Study: Media coverage influences belief about Obama’s Muslim identity

By Alexa Odom

People expect to hear accurate and fact-based information from the media, but according to recent research, that might not be what they’re getting.

Brian Weeks, a doctoral student in the Ohio State U. School of Communication, conducted a study on Barack Obama’s supposed Muslim beliefs, rumors of which surfaced during summer 2008.

“We wanted to see if there was a relationship between topics discussed on the news and people’s information-seeking behavior,” Weeks said.

With Brian Southwell associate professor in journalism at U. Minnesota, Weeks examined news coverage of the rumor on seven major television networks: ABC, CBS, CNN, Fox, MSNBC, NBC and PBS’s NewsHour with Jim Lehrer, and in about 30 newspapers from all across the country, from June 1, 2008, through the Nov. 4 election.

“From this search, we were able to determine the amount of coverage on television and in newspapers for each day in our time period,” Weeks said. “Using Google Trends, we looked at the volume of online searches about the rumor conducted on Google for each day.”

By using statistical procedures, Weeks said they were able to assess the relationship between television and newspaper coverage and Internet searches of the rumor.

Their results suggested that television coverage and searches were significantly related. As the amount of television coverage of the rumor increased, so did Google searches on that same day, Weeks said.

Reports by the Pew Research Center survey show that about 18 percent of Americans believe Obama is a Muslim, Weeks said.

OSU political science lecturer Charles Smith said there are more variables that come into play, and viewers need to consider numerous sources of information.
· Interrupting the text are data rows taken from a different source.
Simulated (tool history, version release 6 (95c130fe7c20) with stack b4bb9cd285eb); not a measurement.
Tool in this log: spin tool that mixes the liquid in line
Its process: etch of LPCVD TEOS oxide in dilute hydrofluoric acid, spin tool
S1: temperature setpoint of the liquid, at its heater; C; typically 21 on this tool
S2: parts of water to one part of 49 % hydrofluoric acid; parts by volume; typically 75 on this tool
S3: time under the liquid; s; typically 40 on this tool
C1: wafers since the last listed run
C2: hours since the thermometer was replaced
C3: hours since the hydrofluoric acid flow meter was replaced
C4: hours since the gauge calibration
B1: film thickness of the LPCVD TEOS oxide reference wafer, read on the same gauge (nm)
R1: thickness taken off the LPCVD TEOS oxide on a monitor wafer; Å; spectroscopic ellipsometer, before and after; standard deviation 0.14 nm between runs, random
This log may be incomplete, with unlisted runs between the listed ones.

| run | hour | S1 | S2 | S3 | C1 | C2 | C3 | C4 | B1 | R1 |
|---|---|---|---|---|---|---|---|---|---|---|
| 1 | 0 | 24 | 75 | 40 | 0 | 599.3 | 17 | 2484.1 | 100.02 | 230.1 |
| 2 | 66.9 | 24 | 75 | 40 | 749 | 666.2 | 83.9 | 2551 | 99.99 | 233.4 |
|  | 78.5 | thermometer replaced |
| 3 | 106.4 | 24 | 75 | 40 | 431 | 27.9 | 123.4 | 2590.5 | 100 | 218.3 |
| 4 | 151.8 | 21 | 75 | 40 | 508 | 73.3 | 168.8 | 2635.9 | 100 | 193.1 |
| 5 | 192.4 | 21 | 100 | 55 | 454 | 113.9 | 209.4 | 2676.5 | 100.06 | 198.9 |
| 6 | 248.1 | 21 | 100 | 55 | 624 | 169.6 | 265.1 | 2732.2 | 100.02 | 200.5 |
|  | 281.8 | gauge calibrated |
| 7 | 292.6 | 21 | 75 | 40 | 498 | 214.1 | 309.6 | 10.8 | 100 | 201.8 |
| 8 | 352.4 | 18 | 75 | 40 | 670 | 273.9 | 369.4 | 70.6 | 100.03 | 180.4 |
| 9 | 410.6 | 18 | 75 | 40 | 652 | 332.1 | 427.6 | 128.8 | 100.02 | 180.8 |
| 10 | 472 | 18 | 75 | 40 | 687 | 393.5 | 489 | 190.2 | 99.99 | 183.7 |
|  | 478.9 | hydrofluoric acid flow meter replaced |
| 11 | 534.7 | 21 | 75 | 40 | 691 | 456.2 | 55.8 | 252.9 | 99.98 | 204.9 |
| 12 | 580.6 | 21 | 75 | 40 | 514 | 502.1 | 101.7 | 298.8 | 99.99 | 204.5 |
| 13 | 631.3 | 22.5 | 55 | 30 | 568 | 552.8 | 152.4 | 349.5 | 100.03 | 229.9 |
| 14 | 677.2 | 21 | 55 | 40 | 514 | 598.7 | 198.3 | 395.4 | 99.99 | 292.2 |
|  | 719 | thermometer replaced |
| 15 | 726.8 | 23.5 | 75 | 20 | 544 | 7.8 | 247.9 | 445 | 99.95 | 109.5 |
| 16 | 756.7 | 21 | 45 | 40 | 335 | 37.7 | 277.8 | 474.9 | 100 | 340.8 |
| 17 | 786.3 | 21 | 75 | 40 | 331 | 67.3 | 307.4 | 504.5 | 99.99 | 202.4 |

“The part about 18 percent (of Americans) believing Barack Obama was a Muslim, well you got more people believing Big Foot is real,” Smith said. “What are we listening to? Where are we getting that information? I’m betting it’s coming from Sean Hannity, Glenn Beck, Rush Limbaugh or right-winged radio.

“Not that there’s anything wrong with that, it’s political expression, but you’ve got to look at where people are getting their information.”

Stephen McCloskey, a university employee, said he heard about the Muslim rumor through the media and, as a result, began his own research.

“I heard people give their theories (about Obama). I heard someone say when he took an oath of office he swore on the Quran,” McCloskey said. “So I checked that.”

McCloskey said he verifies facts only when he feels they are inconsistent with previous knowledge.

Weeks said none of the broadcast networks said the rumor was true, but that didn’t matter.

“The argument that we were making was about the presentation on TV,” Weeks said. “If you think about the way a lot of these shows are shown, especially on cable, the format is one in which they bring on a pundit from one side of the political aisle, then another from the other side, and then throw out a question and let them debate.”

It was a debate that sparked Weeks’ research.

“I was having a conversation, and we were talking about the election,” Weeks said. “It came out from a friend that Obama is Muslim, and everyone looked at him and asked where he heard that. He said, ‘Well, I saw it on TV.'”

However, TV isn’t the only medium credited for influencing the public.

“It can be movies, prime-time TV, rap songs. It can be any media. You have to widen up the definition of media to find out where people are getting their ideas from,” Smith said. “That’s why more people believe in Big Foot.”